A new Swedish restaurant is always something to look forward to, like lungfuls of fresh coastal air or a sight of winter sunshine. Breezing into Portobello is this all-white interior with huge atrium-roofed conservatory dining room at the back. It wouldn’t look out of place on the Swedish archipelago. The staff are Swedish and Norwegian, with the kinds of smiles and clear skin that are a great advertisement for all social democracies.
Rather than trying anything New Nordic in the kitchen, Lisa’s plays it safe with Swedish home-style cooking. The meatballs were of a mushy consistency that fell apart at the touch of a fork: not a good start. The treatment of vegetables was umnimaginative: potatoes were simply roasted, spinach leaves came with more than one dish. Ingredient quality has to be tip-top with Scandinavian fish dishes, yet the cured salmon was little better than Ikea standard.

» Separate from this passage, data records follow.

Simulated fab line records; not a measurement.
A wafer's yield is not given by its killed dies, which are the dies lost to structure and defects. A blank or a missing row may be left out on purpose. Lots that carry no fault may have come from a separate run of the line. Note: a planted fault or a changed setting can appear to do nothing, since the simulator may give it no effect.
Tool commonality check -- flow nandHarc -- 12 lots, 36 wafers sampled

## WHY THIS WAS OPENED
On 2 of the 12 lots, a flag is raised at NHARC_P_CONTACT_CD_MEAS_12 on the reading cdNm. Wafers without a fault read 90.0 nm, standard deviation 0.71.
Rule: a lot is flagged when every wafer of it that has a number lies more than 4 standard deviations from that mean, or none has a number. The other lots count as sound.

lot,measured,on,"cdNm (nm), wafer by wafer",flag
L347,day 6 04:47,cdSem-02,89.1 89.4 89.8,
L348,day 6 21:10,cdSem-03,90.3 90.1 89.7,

There was a lack of care about the cooking on the day of our visit – accompanied by the crash of plates and Viking oaths emanating from the kitchen. Perhaps they were all having a bad day, as the service was also painfully slow.
It might be better to just pop in for a drink at the tiny bar instead, as the German-style, Swedish made Nils Oscar ‘Ctrl Alt Delete’ altbier is almost as good an export as Abba.